David Dubinsky and the American Labor Movement

by Robert D. Parmet

New York University, 436 pp., $45

THE FIRST TIME I met David Dubinsky, president of the International Ladies Garment Workers Union (ILGWU), was in 1942 as he was strolling on the Atlantic City boardwalk with a few colleagues. As a novice labor reporter on the liberal-left newspaper PM, which was loaded with Communist staffers, open and concealed, I had been assigned by PM's labor editor James Wechsler, an anti-Communist like me, to cover the union's executive board meeting.

I walked up to the 50-year-old Dubinsky and introduced myself. He greeted me with a sneer: "Aha, another Communist from PM."

I don't know what impelled me to reply: "If you were 10 years younger, I'd kick the sh--t out of you."

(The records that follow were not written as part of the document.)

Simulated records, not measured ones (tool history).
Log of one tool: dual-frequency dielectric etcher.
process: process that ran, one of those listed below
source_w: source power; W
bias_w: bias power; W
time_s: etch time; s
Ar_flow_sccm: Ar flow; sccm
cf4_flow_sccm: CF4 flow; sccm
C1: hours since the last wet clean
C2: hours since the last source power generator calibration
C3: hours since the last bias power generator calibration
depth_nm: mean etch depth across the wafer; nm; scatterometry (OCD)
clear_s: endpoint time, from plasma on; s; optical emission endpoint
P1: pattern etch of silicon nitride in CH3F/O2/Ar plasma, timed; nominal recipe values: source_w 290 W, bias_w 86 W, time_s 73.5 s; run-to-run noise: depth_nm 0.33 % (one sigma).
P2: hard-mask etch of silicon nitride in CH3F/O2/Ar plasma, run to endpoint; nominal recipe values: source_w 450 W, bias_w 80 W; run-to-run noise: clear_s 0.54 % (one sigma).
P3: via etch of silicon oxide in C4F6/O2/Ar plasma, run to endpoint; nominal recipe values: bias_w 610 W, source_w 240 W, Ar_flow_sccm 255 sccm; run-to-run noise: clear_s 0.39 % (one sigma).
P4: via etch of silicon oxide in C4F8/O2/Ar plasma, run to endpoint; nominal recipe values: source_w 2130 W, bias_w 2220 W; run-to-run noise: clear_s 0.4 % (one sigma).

I then turned and strode away. I grabbed a boardwalk hot dog for lunch and then sat down in the hotel lobby, site of the ILG board meeting, trying to figure out how I would manage to get a story after insulting the union president. About 2 o'clock, Joe Shaplen, the New York Times labor reporter, came up to me. Shaplen (his son, Bob, became a noted foreign correspondent) and I had met several times when I was a stringer for the Times and he knew my politics. Said Shaplen: "Dubinsky says you should come into the board meeting. We'll go in together."

Obviously, Shaplen had given me full political clearance. There was an important story at the board meeting: Dubinsky had decided that his union ought to secede from the nascent Congress of Industrial Organizations (CIO) to return to the American Federation of Labor. John L. Lewis, the CIO founding president, had invited the Communist party to recruit CIO organizers. When Dubinsky had remonstrated with Lewis over his coziness with the CP, Lewis said teasingly, "Well, Dave, who gets the bird, the hunter or the dog?"

A few years later, when Lewis, still the isolationist, even after the Nazi invasion of the Soviet Union, had been kicked out as CIO president by his erstwhile CP colleagues, Dubinsky taunted him with, "So, John, who gets the bird, the hunter or the dog?"

To understand Dubinsky's importance in American history, not merely labor history, and why he deserves a serious, scholarly biography, it is important to understand how furiously the Soviet Union was dedicated to penetrating and controlling Western trade unions. It was a task assigned by Lenin, who had written that Communists must "agree to any sacrifice and even--if need be--to resort to all sorts of stratagems, artifices, illegal methods, to evasions and subterfuges, so as to get into the trade unions, and to remain in them, and to carry on Communist work within them at all costs."

In post-World War II France and Italy, Moscow-controlled Communist parties controlled trade unions in strategic sectors of the economy like the waterfronts. There were months in postwar Europe when the only way to ship NATO arms to both countries was by plane. The Communist-controlled dockers' unions in Marseilles and Leghorn barred unloading vehicles and ordnance from American freighters. One-quarter of the CIO executive board were either CP members or under CP control.

The Soviet attempt to take over the unions had begun in the aftermath of the Russian revolution. And the resistance came almost immediately from Dubinsky's union. He was reviled by the CP, which composed a little ditty that ran something like this:

Oh, the cloakmakers union is a no-good union,

It's a right-wing union by the boss.

And it concluded with this refrain:

Oh! They preach socialism and they practice fascism

In the right-wing union by the boss.

Dubinsky was what we would today call an anti-Communist hardliner. It is a lamentable omission from this biography. Whether out of ignorance or political choice, Robert Parmet devotes a mere sentence to an important event in Dubinsky's political career.

In 1941, Stalin ordered the arrest, as Nazi spies, of two Polish Jewish socialists, Henryk Ehrlich and Victor Alter, both of whom had sought refuge in the Soviet Union from the invading German army. Both men had been members of the Polish Socialist Bund. Determined to wipe out any trace of Polish independence, Stalin ordered the Katyn massacre, in which some 5,000 Polish officers were executed. The Alter-Ehrlich arrests were part of the same genocidal, anti-Polish pattern.